I.e. “Mom, I did my chores. Can I get my allowance? I want to buy (fill in the blank) – asap!” “Sure, but stores are closed. Let’s talk alternatives, kiddo. Saving… is probably just as fun.”
I had actually stocked up on books for my 11-year-old son before the lockdown started – among others, the Hitchhiker’s Guide to the Galaxy series, the graphic novel Persepolis, and two kids’ handbooks from the publisher Usborne: on Money and Business. I thought the Hitchhiker’s Guide was sure to be a hit, Persepolis could work, and, well, the other two were on impulse. Let’s see, I thought. Kid needs to keep learning.
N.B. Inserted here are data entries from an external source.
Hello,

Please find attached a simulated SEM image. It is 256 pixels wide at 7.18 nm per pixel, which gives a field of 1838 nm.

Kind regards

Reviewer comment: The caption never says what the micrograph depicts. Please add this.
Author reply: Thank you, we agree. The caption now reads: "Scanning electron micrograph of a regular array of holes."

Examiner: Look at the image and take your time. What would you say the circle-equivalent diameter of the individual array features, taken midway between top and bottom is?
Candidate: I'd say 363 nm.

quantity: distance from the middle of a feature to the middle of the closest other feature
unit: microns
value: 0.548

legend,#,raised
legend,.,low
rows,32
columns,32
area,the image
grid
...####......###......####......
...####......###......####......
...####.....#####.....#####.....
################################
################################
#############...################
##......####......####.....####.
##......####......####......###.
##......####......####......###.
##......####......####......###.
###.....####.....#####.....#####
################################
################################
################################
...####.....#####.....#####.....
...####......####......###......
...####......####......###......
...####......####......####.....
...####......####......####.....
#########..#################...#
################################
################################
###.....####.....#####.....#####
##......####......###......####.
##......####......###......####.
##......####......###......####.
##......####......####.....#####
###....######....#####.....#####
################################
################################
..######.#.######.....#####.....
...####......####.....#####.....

First of all, let me just say that I nailed this (for once). Maybe I shouldn’t be surprised. After all, I remembered afterward, this is a kid who, at age 4, invited all his kindergarten classmates to watch his play – but instead of giving a performance, he spent the whole afternoon refining a complex box office system and hawking tickets. Theater was apparently just a front for doing business. In any case, Money and Business were a huge success in our household and I have since spent hours fielding questions about regressive vs. progressive taxation, hearing how products and services get priced, etc.
These two books also had a lovely side effect: leaning back in a chair at the kitchen table shortly after finishing them, my son said, “You know, Omi loves buying and trading stocks. Apparently she’s really good at it. I’m going to ask her how she learned – and if she has any tips!” Fwiw, a few email exchanges and one delighted Omi (that’s a German grandma) later, grandmother’s tips are: you need to have steely nerves, enjoy a little risk-taking, be in it for the long game, and occasionally just get lucky.
Sometimes it takes a quarantine, or a good book, to get better at reaching out to our loved ones. In the meantime, I’m grateful that we’re safe, healthy, and have enough books to keep learning during this weird, scary time. Clearly once this is past, I’ll be handing over financial management of the household to a certain 11-year-old. Stay well out there.
Money for Beginners, by Eddie Reynolds, Matthew Oldham, and Lara Bryan, plus several subject matter experts. Illustrated by Marco Bonatti. Usborne: London, 2019. 126 pages, including glossary.
Business for Beginners, by Lara Bryan and Rose Hall, plus subject matter experts. Illustrated by Kellan Stover. Usborne: London, 2018. 125 pages, including glossary.
P.S. Also Persepolis and the Hitchhiker’s Guide to the Galaxy series.